The Velvet Lounge no longer polls at shows, and Bucket, now the club’s booker, is a passionate opponent of the practice. “It connotes a disinterest in the band,” he says. “It really just assumes that the bands don’t know each other, that they’re not willing to cooperate. It puts this competitive edge to the whole thing. It’s bogus.”
Local bands have few options these days: DIY spaces like 611 Florida, Kansas House, and DC Mini Gallery have shuttered; the Black Cat books many more touring acts than local ones. That leaves the Velvet Lounge, Comet Ping Pong, and the three spaces in D.C. that poll at the door: DC9, the Red and the Black, and Rock & Roll Hotel.
“We are absolutely not looking to fuck the bands out of the money—if they are pulling in the numbers,” says Steve Lambert, who books and partially owns those three venues. “That doesn’t work for anybody.”

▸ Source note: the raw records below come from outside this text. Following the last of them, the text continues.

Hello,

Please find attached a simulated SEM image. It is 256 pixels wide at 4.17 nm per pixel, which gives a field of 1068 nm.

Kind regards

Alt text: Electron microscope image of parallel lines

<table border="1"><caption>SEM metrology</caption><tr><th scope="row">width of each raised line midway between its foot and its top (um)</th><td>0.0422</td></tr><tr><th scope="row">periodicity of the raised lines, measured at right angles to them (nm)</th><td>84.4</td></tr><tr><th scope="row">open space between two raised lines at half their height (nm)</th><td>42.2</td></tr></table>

He says his venues use door polling mostly for his records—so that the next time he’s considering placing a band on a bill, he’ll have an idea of how many people they can draw. He says he mostly polls shows with only local and small-scale touring bands—if a band is on the road, he’ll usually throw it some extra money. Sometimes, he’ll hand bands their percentage—in the case of his venues, 80 percent of the door after an overhead cost is met—at the end of the night and let them divide it themselves. But in other cases, he feels that paying bands based on their draw incentivizes marketing. “I do not believe people should be paid on who they are,” he says. “Thievery Corporation gets paid a lot of money because they can draw 5,000 people.”
“I’ve always used this system in different markets. It’s a practice that’s done throughout the country,” says Lambert, who used to book small- and medium-sized venues in Lansing, Mich. “There are people who aren’t fans of it, but people who aren’t fans of it are people who don’t draw.”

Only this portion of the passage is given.